Capillary waves with surface viscosity
Li Shen, Fabian Denner, Neal Morgan, Berend van Wachem, Daniele, Dini

TL;DR
This paper provides a theoretical analysis of how surface viscosity influences the damping and stability of capillary waves on surfactant-laden interfaces, revealing scale-dependent effects and differences from Marangoni influences.
Contribution
It introduces an analytical model incorporating surface viscosity effects on capillary waves, extending understanding of interfacial damping mechanisms.
Findings
Surface viscosity causes damping of capillary waves.
Critical damping wavelength increases with surface concentration.
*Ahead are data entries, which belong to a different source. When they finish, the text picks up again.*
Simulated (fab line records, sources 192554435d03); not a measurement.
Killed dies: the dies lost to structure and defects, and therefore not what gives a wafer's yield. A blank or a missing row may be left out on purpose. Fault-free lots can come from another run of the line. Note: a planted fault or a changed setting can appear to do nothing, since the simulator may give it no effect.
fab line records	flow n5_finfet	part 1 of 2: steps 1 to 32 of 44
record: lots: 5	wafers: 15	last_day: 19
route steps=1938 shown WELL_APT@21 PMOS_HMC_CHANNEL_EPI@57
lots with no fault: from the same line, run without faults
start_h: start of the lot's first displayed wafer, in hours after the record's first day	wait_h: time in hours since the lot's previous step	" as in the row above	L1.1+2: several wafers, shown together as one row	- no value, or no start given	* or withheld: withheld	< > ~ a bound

Surface viscosity and Marangoni effects influence damping differently.
Abstract
Experiments over the last 50 years have suggested a tentative correlation between the surface (shear) viscosity and the stability of a foam or emulsion. We examine this link theoretically using small-amplitude capillary waves in the presence of a surfactant solution of dilute concentrations where the associated Marangoni and surface viscosity effects are modelled via the Boussinesq-Scriven formulation. The resulting integro-differential initial value problem is solved analytically and surface viscosity is found to contribute an overall damping effect on the amplitude of the capillary wave with varying degrees depending on the lengthscale of the system. Numerically, we find the critical damping wavelength to increase for increasing surface concentration but the rate of increase remains different for both the surface viscosity and the Marangoni effect.